12.31.2009

nice nice nice

I met nice husbands wife today.

she was nice too.

what a nice couple.

I feel like we are close friends.

but we aren't.

oh well.

have a nice day

12.28.2009

I don't want a baby brother. . .

I had a dream last night.

My mother came up to me and told me that she thought she should have another baby.
I, being the obvious more rational one, tried everything to talk her out of "puttin' one in the oven" so to speak.
But she wouldn't budge.
Obviously I had to take some sort of action. So I went out and bought some birth control pills. The checker lady in my dream looked at me funny because I didn't have a wedding ring on.
So every morning I would make my mother breakfast and put a pill in it.
I don't know how long my dream would have lasted because I woke up, but I'm really really really glad it was just a dream
Those parents of mine are much to ancient to have another kid.
I guess grandkids will just have to do.

12.19.2009

Nice v.s. Clueless

I want to marry somebody that will come into a quilt shop 6 days before Christmas with a confused look on their face asking what they should get their wifey for Christmas.
Although, I did meet two very different men today.
the first one, we'll call him "nice husband" came in with the glazed over look on his face but when we gave him some options he actually knew what his wifey would like better.

the second one, "clueless husband" had no clue what style his wife liked.

Although it was cute to see both husbands worry about what their wife would want, the first one was definitely more involved in his wife's addiction to quilting. He at least acted like he had paid attention when she showed him her finished projects when the "clueless husband" acted like all he knew was that his wife liked to sew. He probably doesn't even realize that that blanket he snuggles up with when he watches football was made by her.

Ok maybe that was a little too far.
but still, I want to marry somebody that will take interest in my sewing.
:)
Merry Christmas!!!!

12.09.2009

You know you're loosing your mind when. . .
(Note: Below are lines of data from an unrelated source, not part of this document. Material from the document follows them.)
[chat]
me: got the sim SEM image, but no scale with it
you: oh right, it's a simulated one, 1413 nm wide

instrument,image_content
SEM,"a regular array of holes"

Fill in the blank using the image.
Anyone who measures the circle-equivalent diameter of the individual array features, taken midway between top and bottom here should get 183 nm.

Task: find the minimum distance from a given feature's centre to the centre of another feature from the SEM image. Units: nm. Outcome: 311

You start laughing hysterically when. . .
you are in the high school parking lot by yourself when. . .
you accidentally bump your backpack into another parked car when. . .
you say. . .
"Oh, Sorry"

Needless to say. . .
the car didn't say anything back.

12.06.2009

i like my showers lava hot... not

there is nothing more that i hate than a bipolar shower head.

dear head,
it's like i don't even know you anymore.
how could you do this to me?
hot water, cold water, please just make up your mind.
when you do though, I would like it if you spit out your usual hottness that you know i love.